Already in 2015, the Russian Federation made amendments to the Federal Constitutional Law in aims of strengthening the supremacy of the Russian Constitution over international law. *48 On 4 July 2013, the ECtHR issued a decision on Anchugov and Gladkov v. Russia [49] , in response to a case in which the Russian Constitutional Court had been asked by a member of the State Duma to carry out control for purposes of determining the mutual compatibility of ECtHR rulings and the Russian Constitutional order. *50 In the Anchugov and Gladkov case, the ECtHR decided that the Russian Federation had violated Article 3 of Protocol 1 to the European Convention on Human Rights (ECHR) in that it denied convicted prisoners the right to vote. Said article was in direct conflict with Article 32 (3) of the Russian Constitution, *51 which deprives prisoners of the right to vote or to be elected to public office. The Russian Constitutional Court responded by issuing a decision on 19 April 2016, *52 which it proceeded to cite with regard to implementation of the ECtHR’s rulings in this case. This decision laid out the foundation for a new line of reasoning of the Russian Constitutional Court, which had been made possible by a 14 July 2015 decision of the same court, in which it held the possibility of not or only partially executing judgments of the ECHR if they were considered contrarty to the Russian Constitution. Some of the dissatisfaction with the reasoning of the ECtHR may well have been connected with the award granted by the ECtHR in the Yukos case. *53 In any case, with the April 2016 ruling, the Russian Constitutional Court set the direction for more ‘autonomous’ interpretation of Russian law with regard to international matters and pulled Russia away from the general European understanding of human rights as reflected in the ECHR. *54

With non-payment of the amount awarded by the ECtHR by the deadline given by the Court, 15 March 2015 *55 , along with other non-enforcement of judgements, *56 the Russian Federation leads in terms of ECtHR Judgment non-enforcement. This might be linked to a lack of political will on the part of the government. *57

2. Amendments to the Russian Constitution

During his annual speech addressed to the Federal Assembly on 15 January 2020, President Putin announced that he sees a need to amend the Russian Constitution. Hence, on 20 January 2020, he presented a draft law titled ‘On Improving Regulation of Certain Issues of the Organization of Public Authority’ *58 to the State Duma, which turned the draft into law three days later.

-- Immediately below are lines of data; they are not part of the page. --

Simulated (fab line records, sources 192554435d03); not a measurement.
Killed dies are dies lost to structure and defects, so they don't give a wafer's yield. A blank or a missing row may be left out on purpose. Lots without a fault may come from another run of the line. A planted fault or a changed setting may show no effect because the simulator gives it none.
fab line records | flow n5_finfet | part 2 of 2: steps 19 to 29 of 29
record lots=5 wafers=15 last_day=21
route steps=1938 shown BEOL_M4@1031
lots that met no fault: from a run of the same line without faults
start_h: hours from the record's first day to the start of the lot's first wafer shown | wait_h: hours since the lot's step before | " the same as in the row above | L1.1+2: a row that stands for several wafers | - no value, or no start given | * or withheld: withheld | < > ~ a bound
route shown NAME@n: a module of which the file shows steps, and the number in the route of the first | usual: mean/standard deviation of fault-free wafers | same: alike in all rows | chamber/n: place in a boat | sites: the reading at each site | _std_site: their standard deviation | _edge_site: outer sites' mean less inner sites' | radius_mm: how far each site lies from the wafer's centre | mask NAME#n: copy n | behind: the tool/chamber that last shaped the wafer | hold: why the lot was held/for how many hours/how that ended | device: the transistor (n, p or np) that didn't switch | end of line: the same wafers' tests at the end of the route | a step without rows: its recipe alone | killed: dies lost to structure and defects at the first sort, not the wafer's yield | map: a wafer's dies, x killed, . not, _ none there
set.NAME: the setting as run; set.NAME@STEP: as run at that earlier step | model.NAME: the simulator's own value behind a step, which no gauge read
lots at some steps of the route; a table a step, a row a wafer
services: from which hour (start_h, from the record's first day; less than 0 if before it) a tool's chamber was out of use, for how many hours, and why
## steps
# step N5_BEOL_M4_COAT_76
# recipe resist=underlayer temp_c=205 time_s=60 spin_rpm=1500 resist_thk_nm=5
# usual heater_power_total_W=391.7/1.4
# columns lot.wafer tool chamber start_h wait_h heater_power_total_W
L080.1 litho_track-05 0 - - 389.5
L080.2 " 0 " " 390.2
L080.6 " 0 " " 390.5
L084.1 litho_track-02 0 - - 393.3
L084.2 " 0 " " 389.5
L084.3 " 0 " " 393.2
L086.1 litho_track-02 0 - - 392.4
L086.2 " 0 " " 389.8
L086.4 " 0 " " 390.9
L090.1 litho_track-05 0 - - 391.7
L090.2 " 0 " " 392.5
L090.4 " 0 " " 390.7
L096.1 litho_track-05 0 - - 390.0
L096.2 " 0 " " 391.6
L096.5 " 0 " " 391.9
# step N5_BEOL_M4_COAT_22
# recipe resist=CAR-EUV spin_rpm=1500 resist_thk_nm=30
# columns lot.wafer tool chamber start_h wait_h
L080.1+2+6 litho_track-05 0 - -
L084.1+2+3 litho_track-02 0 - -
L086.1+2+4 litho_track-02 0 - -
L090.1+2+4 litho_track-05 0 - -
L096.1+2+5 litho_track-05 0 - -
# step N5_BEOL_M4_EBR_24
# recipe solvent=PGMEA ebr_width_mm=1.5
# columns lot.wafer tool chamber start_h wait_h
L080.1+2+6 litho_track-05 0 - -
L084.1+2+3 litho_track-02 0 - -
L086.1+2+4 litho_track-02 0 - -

Article 15 of the Russian Constitution states *59 in its first paragraph that ‘the Constitution of the Russian Federation has the highest legal force’ but then adds in paragraph 4 that ‘generally recognized principles and norms of international law and international treaties of the Russian Federation are an integral part of its legal system’. Article 15 (4) continues: ‘If an international treaty or agreement of the Russian Federation fixes other rules than those envisaged by law, the rules of the international agreement shall be applied.’ Until the decision in Anchugov and Gladkov *60 , the common understanding of this article seemed quite clear as to the priority of international law. Nevertheless, when one considers Article 15 as a whole alongside Russia’s later decision on non-enforcement of certain awards issued by international tribunals, there are indications that the Russian Constitution has the highest legal force in Russia. Therefore, the Russian Constitution takes precedence over international law.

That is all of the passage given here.